Peter gets annoyed by speed bumps and he gets especially annoyed by drivers who tip-toe over speed bumps at 5 mph. I tend to take speed bumps in better stride, but then I'm not a very fast driver anyway. I find myself more vexed by figurative speed bumps. I've hit a few lately.

Marathon training. I'm on the bench for the next 5 days, at least, with suspected tendonitis of the right foot. I'm missing 11 miles of short runs and 7 miles of long runs. In addition, I had a nasty cold last week and missed another 8 miles of short run. Yes, add it up, math geniuses, and I've missed an entire marathon of running in my marathon training. It makes me edgy to miss runs and cheat on the training, but I can't run with a searing pain in my foot or when I'm coughing up a lung.

Book writing. I've been a bad kid recently when it comes to the 2 page a day rule. With the contract job, I spend 8 hours writing mind-numbing instructions for computer software. I don't want to even glance at a computer when I come home. This shirking of my writing does not bode well for my prospects when I get a "real" job. I'm going to have to buckle down big-time.

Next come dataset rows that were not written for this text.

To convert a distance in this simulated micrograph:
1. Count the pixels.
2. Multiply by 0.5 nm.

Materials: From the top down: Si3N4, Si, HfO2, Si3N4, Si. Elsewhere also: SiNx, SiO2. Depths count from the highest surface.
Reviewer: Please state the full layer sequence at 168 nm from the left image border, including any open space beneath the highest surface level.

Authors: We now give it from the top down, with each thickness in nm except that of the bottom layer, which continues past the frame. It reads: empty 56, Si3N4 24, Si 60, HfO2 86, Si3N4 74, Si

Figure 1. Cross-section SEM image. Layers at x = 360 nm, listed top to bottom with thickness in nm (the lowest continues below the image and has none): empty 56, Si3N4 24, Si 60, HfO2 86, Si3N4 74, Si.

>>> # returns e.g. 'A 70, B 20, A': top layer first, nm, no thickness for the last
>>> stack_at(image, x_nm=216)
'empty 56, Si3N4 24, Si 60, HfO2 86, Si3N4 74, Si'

Post-vacation depression. Germany was so much fun, coming home was bit of a bummer. I had a few days of severe post-vacation depression, which made me grumpy and lethargic.

Rejections. I've struck out on the last three job interviews, which is wreaking havoc with my interview-to-job-offer ratio. I also got a "sorry, we don't publish young adult fiction anymore" letter from the publisher that I was most interested in. I know I shouldn't be taking these rejections seriously, but it's easy (and entirely human) to get a little demoralized.

What can I do, when I hit one of these pesky sleeping policemen? Slow down and pay attention. Speed bumps aren't put there just to ruin your day, even though sometimes it feels that way. They're meant to make you pay attention to what you're doing. I can't run, but I can use that time to write. And when I'm burned out on computers, I should still be thinking of my characters and trying to come up with new plot ideas. Just because my fingers aren't writing doesn't mean my brain can't be writing.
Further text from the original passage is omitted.